Now today, we will see how the book of Psalms takes these glorious themes and sings them back to us, even shouting them at us like a metal concert with loud crashing symbols going off in the background so that we would have to be blind, deaf, and dumb to miss the throbbing chorus. Today, as we move out of the history of Israel’s kings and move into the poetry and songs of Israel, we will see how the hymnbook of God’s people echoes the promise of a better King, a ferocious King, who will put all of His enemies underneath His feet so that He can fill the world with worshippers as God has promised.

A Song of Crushing Enemies

As men have become increasingly emasculated in our culture and radical feminism has run through our societal veins like rat poison, the widespread view of Jesus has shifted away from the warrior priest-king to the humble, loveable wuss. If that stings, it is because it is true. In art and movies, we shamefully depict Him with long flowing hair, soft, supple skin, and longing eyes, looking like a woman with a well-manicured beard. In popular evanjellyfish music, Jesus has become the emotional boyfriend in the sky, to whom we belt out all our emotive mantric babblings, so He will wrap us up in warm worshipful hugs. This is ironic because the songs we see concerning Him in Scripture are masculine and ferocious, and they focus not only on His affections but also His wrath against the wicked.

No matter how sappily evangelicalism has painted the Lion of Judah, and no matter how loud they roar that we lose down here, the softening of this King and the defeat of His people does not work in the Psalms. He is not a mere savior of souls working for a Kingdom filled with harp-playing, toga-wearing cloud riders. This prevailing notion suggests that the church’s role is essentially to crash and burn in this lifetime, to retreat from the world like cowards in anticipation of a heavenly reward, sidelining the Kingdom’s advancement on earth. Many argue that Jesus is not actively building His Kingdom on this earth because He is focused entirely on spiritual things. However, this image starkly contrasts with the robust, authoritative Messiah depicted in the Psalms.

In these God-breathed hymns, Jesus is not depicted as a distant, passive figure; instead, He emerges as a mighty warrior, a king not only concerned with the afterlife but vigorously involved in the here and now, establishing His rule, authority, and dominion across the globe. And there will be setbacks. There will be enemies who rise up and pop off at the mouth. The Scriptures are not silent about those moments. But, they are also not quiet about the Messiah standing as the indomitable General leading the charge against the hordes of hell until every single enemy of God has been crushed under King Jesus’ feet. In that sense, the Psalms aren’t just songs; they are war cries, declarations of victory by a King who will bring utter devastation and ruin upon His enemies.
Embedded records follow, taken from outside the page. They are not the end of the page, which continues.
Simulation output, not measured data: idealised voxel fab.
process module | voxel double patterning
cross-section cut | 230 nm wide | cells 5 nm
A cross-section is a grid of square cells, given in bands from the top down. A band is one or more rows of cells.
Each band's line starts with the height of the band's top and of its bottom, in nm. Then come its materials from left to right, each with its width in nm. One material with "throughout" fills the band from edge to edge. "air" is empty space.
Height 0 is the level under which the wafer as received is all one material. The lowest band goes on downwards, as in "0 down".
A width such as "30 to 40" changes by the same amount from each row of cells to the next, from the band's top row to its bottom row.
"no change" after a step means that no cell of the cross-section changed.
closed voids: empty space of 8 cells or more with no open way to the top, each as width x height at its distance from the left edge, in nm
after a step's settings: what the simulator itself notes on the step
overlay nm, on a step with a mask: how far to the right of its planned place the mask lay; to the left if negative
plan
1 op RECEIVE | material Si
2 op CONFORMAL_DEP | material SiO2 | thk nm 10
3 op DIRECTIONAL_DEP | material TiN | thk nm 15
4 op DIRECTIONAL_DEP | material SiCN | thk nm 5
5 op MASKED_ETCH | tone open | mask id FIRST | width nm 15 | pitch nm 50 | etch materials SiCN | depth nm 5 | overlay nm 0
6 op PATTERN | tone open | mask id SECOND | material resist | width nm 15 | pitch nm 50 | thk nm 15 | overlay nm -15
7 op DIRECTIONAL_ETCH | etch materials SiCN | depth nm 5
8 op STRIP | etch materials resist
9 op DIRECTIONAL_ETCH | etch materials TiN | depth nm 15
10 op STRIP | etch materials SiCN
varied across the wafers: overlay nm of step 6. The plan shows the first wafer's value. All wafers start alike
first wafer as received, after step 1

Take Psalm 2 and Psalm 110 for example. These aren’t gentle whispers of a far-off distant hope; they are booming thunderclaps of God’s immutable promise.

Psalm 2:7-12 says:

“I will surely tell of the decree of the Lord: He said to me, ‘You are my Son, today I have begotten you. Ask of me, and I will surely give the nations as your inheritance, and the very ends of the earth as your possession. You shall break them with a rod of iron; you shall shatter them like earthenware.’ Now therefore, O kings, show discernment; take warning, O judges of the earth. Worship the Lord with reverence and rejoice with trembling. Do homage to the Son, that he not become angry, and you perish in the way, for his wrath may soon be kindled. How blessed are all who take refuge in him!” – Psalm 2:7-12

Although David wrote this song, He is not talking about himself. He is an outsider to this scene. He is nothing more than a privileged spectator who returns and reports all He heard and beheld within the Godhead. He is writing a song about a conversation God the Father and God the Son are having with one another. A song where the Father will bring His Son to this earth as His only begotten Son. A song where the Father will give His Son all of the rebel nations on earth as the inheritance for His obedience. And, after assuming His global dominion (alluded to in Matthew 28:18), He will begin the process of overthrowing all of the sedition on earth, breaking into pieces all of those who are in ongoing insurrection against God.

Because of Jesus’ incarnation, death, resurrection, and ascension, He will rule over the nations of this earth with a rod of iron and shatter all of His Father’s rebels like pottery shards. This is why the world’s kings are told to be wise and take this warning very seriously. They are not told to repent in terror because Jesus is building a Kingdom that loses down here and has no impact down here. No! They should be terrified because if they do not turn from their evil in order to worship the Messiah King on this earth and pay homage to Him in His rule on this planet, then He will overthrow them here, displace them here, and bury them here in His righteous wrath.

God the Father is promising that Jesus will win down here, rule down here, and crush everyone who opposes Him down here. That is a far different tune than what we are used to hearing in modern Christianity. But, alas, there it is in the text. We see that this Messiah doesn’t come as a passive observer of world history but as the relentless conqueror of it. He is the one who claims every inch of this earth as His rightful domain because He won it as His inheritance on the cross.